Spread Spectrum and 128 bit encryption would stop this.
LLS
No, it wouldn't.
The article gets it wrong. Hezbollah wasn't intercepting channel hopping freqs, decrypting, and then translating from Hebrew to Arabic in real time.
They were doing something far simpler: they were DF'ing the Israelis.
Direction Finding radio transmission techniques have been around for a century. That's right; a century.
You transmit, two different enemy recievers then triangulate your position. Now they know where you were when you made your last broadcast.
If you think about it in civilian radar detector terms, two antennas on a single radar detector will let you know the direction and range of the police radar gun's last transmission (e.g. Valentine 1 units)...with a little computer processing.
With the right software you can have a realtime map of your enemy's movements (well, for each transmission made, at least).
It doesn't matter if your signal is encrypted (for DF purposes). That would just mean that you don't see the mph figure on the police radar, by analogy. And it doesn't matter if your signal is spread spectrum (i.e. channel hopping). Why? Because you are still broadcasting radio energy from your same antenna.

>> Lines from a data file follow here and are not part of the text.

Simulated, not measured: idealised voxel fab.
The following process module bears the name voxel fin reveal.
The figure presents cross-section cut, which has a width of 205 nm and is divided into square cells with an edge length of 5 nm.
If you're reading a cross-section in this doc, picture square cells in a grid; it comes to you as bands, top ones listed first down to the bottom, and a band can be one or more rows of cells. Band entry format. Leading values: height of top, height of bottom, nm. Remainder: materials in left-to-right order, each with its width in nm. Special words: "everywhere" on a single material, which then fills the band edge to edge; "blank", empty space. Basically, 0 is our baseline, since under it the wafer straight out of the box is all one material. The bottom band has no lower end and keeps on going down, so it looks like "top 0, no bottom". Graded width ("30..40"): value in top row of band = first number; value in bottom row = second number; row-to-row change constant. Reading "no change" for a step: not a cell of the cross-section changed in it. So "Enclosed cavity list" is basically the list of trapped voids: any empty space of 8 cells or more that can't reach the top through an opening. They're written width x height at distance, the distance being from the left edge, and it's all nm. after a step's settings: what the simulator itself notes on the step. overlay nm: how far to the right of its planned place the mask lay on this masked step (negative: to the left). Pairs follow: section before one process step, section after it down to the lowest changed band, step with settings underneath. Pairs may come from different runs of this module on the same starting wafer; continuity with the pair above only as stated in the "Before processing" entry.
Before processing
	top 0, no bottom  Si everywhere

What Israel failed to do in their offensive was to spoof their own Spread Spectrum, encrypted tank transmissions (e.g. with a couple of UAV's in areas away from the actual tank assaults). Simple spoofing would spread out Hezbollah's anti-tank defenses into areas where Israeli tanks were not venturing.
That being said, contrary to the nonsense in the news, Israel did quite well on the battlefield, anyway. Hezbollah is not itching for a repeat of the pounding that they received. Nor is Hamas.